The Signal Path of Teensy Convolution SDR
Teensy Convolution SDR is a great project. The signal path is complex but I feel it is worth to dig out more details of it. You can find the project here: https://github.com/DD4WH/Teensy-ConvolutionSDR
Stage1
Input:
Get I2S data from code through DMA.
Output:
32 Blocks, with each block 128 int16_t. In total, 4096 samples, 8KB x 2 channels.
Stage2: Normalized to Float
Output:
32 Blocks, with each block 128 float32_t between -1.0f to 1.0f. In total, 4096 samples, 16KB x 2 channels.
Notes:
- There is a proceduce to limit bitnumber, which force 0 of N LSBs. Not sure what this is for.
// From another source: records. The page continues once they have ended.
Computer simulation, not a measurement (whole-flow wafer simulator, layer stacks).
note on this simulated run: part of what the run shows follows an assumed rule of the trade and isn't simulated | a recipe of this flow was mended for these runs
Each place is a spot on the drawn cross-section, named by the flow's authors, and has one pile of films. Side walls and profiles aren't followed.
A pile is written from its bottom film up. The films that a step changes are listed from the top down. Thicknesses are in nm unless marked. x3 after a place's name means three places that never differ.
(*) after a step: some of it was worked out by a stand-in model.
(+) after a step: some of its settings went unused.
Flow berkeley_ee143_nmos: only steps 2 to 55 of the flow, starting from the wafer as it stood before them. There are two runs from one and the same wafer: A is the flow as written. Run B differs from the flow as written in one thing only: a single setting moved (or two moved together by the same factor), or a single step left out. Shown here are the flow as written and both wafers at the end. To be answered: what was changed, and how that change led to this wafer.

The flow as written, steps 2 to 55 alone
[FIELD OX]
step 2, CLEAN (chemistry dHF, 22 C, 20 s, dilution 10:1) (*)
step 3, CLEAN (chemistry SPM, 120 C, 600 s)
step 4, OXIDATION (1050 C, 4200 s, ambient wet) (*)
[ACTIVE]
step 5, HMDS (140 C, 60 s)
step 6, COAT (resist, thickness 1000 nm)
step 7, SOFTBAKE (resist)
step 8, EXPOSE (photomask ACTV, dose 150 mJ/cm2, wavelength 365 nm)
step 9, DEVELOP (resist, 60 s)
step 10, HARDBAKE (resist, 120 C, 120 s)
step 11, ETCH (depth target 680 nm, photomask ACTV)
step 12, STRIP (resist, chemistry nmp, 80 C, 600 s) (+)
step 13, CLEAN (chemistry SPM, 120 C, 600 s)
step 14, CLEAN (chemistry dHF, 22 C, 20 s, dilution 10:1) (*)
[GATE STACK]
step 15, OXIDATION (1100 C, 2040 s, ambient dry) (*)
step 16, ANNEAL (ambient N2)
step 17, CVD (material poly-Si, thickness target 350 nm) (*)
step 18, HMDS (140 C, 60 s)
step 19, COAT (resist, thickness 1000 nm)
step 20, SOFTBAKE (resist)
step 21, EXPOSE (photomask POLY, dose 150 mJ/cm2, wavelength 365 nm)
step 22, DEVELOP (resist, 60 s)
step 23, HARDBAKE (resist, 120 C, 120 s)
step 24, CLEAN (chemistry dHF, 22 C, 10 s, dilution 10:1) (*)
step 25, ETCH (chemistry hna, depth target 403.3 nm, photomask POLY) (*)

- CMSIS DSP provides a SIMD API arm_q15_to_float to normalize to float.
Stage3: IQ Balance Fix
IQ Balance fix contains two steps, which change the scale and the phase. There are three different algorithm implemented:
-
Manual, the user manually config IQ_amplitude_correction_factor and IQ_phase_correction_factor.
- Mosely Algorithm:
Moseley, N.A. & C.H. Slump (2006): A low-complexity feed-forward I/Q imbalance compensation algorithm. http://doc.utwente.nl/66726/1/moseley.pdf
- Chang Algorithm:
IQ imbalance correction algorithm by Chang et al. 2010
Stage4: Move center freq from DC to +FS/4
Use a fast algorithm here,
Frequency translation by Fs/4 without multiplication
Lyons (2011): chapter 13.1.2 page 646
Stage5: Caculate Spectrum,dbm
If spectrum zoom is 1, use the first 256 samples before stage 4.
Stage6: 8x decimate
First do a 4x decimate, then a 2x. The bandsiwth changes to 96/8=12khz. CMSIS DSP API is arm_fir_decimate_f32
Output:
32 Blocks,Each blocks is 16 float32, total 512 samples.
Stage7: Convolution
Merge IQ into a complex_t and do the FFT convolution.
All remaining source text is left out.